Upon expressing my lament for the same electric stove my sister had, people admonished me for not being happy with said stupid fucking gas stove.
“They cook so uneeeevenly!”
“But they can craaaack!”
“Gas stoves are so much better!”
Then I remembered that everything I was warned would happen with freelancing/having my own business (“You’ll be stressed and broke all the time!” and “But isn’t that unstable?!”) was actually what happened to me when I was a professional resume-submitter and the brief stints I had these jobs that sucked harder than an Oreck. So I suspect that once again, I’m right and the general consensus is wrong about this particular thing. YOU PEOPLE LIE. ELECTRIC STOVES ARE THE SHIT. I still want one!
Making your typical thimble-sized NYC kitchen work requires the kind of stunt performance that should land you a SAG-AFTRA card. You should get additional hazard pay if it’s a shitty old building that never got anything updated. You should get double time if you’re disabled.
So, the only reasons I haven’t bothered to tear out my gas stove to replace it with an electric one are the following:
- Laziness/not wanting a major disruption.
- The oven still works.
- I really just don’t cook a whole lot on the stove. It’s a nightmare if you have a disability and/or chronic pain in an inaccessible kitchen, which is the case for a vast majority of NYC housing stock.
- Money. Why pay a few grand to replace the stove when it’s at least mostly serviceable, the oven works fine, and I don’t plan on selling or renting this place out in the near future?

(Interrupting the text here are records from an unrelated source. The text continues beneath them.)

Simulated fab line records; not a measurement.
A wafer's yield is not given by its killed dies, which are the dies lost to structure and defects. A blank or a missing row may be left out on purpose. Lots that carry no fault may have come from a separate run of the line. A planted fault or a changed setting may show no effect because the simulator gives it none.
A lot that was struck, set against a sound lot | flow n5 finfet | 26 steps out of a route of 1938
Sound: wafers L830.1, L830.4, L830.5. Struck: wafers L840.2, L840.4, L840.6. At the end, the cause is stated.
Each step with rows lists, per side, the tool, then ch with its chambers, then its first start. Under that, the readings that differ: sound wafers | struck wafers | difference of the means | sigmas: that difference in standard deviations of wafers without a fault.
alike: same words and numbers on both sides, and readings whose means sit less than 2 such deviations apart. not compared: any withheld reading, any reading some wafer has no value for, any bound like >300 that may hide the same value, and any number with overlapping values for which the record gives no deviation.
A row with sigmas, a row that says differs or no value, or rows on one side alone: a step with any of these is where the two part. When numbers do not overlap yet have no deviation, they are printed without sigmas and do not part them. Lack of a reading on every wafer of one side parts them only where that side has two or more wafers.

- Did I mention laziness? Ugh, that means having to get on the phone and talk to contractors plus the freaking Boomer-dominated condo management which has this byzantine mess of a phone system that’s only open 9-4, one agent tells you this service is available and another one says it isn’t, and they can only approve your external contractor every other St. Swithins Day if you wear a green hat. Instead of having a simplified process for this, like booking online, it’s intentionally made difficult.
- While I trust both the maintenance employees and the licensed contractor’s competence, I think my fear of this place accidentally having a gas explosion in the disconnection process is totally reasonable. It may be my happy little crapshack: but it’s still a shitty old building with shitty old pipes and gas lines.
That fifth one isn’t an issue if you don’t live in an apartment building, or dwelling governed by a condo or co-op board. But the replacement process definitely isn’t easy or cheap, although it’s on the low end compared to many major home improvements: an electric stove by itself is about $660-700, according to Fixr. Converting from gas to electric can run about $350-400 based on estimates from Angie’s List to add a new electrical line. This is because while gas stoves require both gas and electricity to run, most gas stove models only need a 120-volt hookup while an electric one is likely to need 240-volt.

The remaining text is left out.